Gnutella Protocol Development
Home :: Developer :: Press :: Research :: Servents
2.4 Standard Message Architecture
Source - Latest draft
Once a servent has connected successfully to the network, it
communicates with other servents by sending and receiving Gnutella
protocol messages. Each message is preceded by a Message Header with
the byte structure given below.
Note 1: One IP packet may contain several Gnutella messages, and
one Gnutella message may be split up on multiple IP-packets. This
means one can never assume a Gnutella message ends when the chunk of
data read from the socket ends.
Note 2: All fields in the following structures are in little-endian
byte order unless otherwise specified.
Note 3: All IP addresses in the following structures are in IPv4
format. For example, the IPv4 byte array
0xD0 0x11 0x32 0x04
byte 0 byte 1 byte 2 byte 3
represents the dotted address 208.17.50.4.
2.4.1 Message Header
The message header is 23 bytes divided into the following fields.
Bytes: Description:
0-15 Message ID/GUID (Globally Unique ID)
16 Payload Type
17 TTL (Time To Live)
18 Hops
19-22 Payload Length
Message ID A 16-byte string (GUID) uniquely identifying the
message on the network.
Servents SHOULD store all 1's (0xff) in byte 8 of the
GUID. (Bytes are numbered 0-15, inclusive.) This
serves to tag the GUID as being from a modern
servent.
Servents SHOULD initially store all 0's in byte 15 of
the GUID. This is reserved for future use.

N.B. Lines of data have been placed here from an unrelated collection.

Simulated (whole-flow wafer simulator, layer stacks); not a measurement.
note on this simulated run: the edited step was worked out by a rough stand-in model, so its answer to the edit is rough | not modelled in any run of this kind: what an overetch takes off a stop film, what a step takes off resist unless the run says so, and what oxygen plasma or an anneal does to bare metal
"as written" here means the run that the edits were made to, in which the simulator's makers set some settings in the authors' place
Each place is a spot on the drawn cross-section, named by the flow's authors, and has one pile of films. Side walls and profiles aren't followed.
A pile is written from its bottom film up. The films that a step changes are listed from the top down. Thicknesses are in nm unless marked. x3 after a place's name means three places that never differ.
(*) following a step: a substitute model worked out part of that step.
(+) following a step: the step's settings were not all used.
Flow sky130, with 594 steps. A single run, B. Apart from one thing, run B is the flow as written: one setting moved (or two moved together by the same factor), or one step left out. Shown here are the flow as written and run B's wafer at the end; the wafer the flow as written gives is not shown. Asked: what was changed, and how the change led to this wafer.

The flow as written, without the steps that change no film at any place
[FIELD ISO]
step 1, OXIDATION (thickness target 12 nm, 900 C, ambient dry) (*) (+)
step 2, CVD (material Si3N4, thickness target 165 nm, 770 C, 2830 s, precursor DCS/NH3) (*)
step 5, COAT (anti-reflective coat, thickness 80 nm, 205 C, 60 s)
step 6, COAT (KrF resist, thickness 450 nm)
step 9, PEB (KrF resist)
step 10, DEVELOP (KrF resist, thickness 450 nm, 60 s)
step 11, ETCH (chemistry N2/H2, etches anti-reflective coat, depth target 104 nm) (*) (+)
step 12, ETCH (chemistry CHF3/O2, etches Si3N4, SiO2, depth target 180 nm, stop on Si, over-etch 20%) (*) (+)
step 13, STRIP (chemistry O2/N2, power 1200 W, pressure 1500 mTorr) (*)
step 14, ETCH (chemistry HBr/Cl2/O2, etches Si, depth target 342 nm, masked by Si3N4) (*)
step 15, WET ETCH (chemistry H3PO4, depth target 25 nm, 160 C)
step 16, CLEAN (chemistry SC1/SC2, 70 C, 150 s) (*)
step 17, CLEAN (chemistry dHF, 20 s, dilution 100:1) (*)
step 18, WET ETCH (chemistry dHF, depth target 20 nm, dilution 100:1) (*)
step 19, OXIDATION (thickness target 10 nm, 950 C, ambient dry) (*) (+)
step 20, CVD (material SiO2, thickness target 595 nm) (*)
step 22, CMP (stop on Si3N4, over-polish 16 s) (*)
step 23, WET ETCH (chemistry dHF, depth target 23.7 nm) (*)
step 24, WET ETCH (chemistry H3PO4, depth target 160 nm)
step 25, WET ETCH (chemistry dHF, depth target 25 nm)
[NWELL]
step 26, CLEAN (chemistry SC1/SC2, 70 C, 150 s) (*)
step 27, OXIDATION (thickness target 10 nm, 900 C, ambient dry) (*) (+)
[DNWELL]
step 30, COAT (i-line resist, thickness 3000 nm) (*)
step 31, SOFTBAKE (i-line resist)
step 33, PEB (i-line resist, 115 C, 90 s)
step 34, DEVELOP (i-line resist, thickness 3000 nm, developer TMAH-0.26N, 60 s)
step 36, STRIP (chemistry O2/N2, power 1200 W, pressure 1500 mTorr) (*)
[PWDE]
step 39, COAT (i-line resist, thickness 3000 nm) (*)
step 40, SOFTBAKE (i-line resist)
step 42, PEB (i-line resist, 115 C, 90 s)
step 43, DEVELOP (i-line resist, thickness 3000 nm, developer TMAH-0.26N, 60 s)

The other bytes SHOULD have random values.
Payload Indicates the type of message
Type 0x00 = Ping
0x01 = Pong
0x02 = Bye
0x40 = Push
0x80 = Query
0x81 = Query Hit
Other Gnutella messages can be used, but if so the
servent MUST first make sure that the remote host
supports this new message type. This can be done
using handshaking headers.
TTL Time To Live. The number of times the message
will be forwarded by Gnutella servents before it is
removed from the network. Each servent will decrement
the TTL before passing it on to another servent. When
the TTL reaches 0, the message will no longer be
forwarded (and MUST not).
Hops The number of times the message has been forwarded.
As a message is passed from servent to servent, the
TTL and Hops fields of the header must satisfy the
following condition:
TTL(0) = TTL(i) + Hops(i)
Where TTL(i) and Hops(i) are the value of the TTL and
Hops fields of the message, and TTL(0) is maximum
number of hops a message will travel (usually 7).
Payload The length of the message immediately following
Length this header. The next message header is located
exactly this number of bytes from the end of this
header i.e. there are no gaps or pad bytes in the
Gnutella data stream. Messages SHOULD NOT be larger
than 4 kB.
The Payload Length field is the only reliable way for a servent to
find the beginning of the next message in the input stream.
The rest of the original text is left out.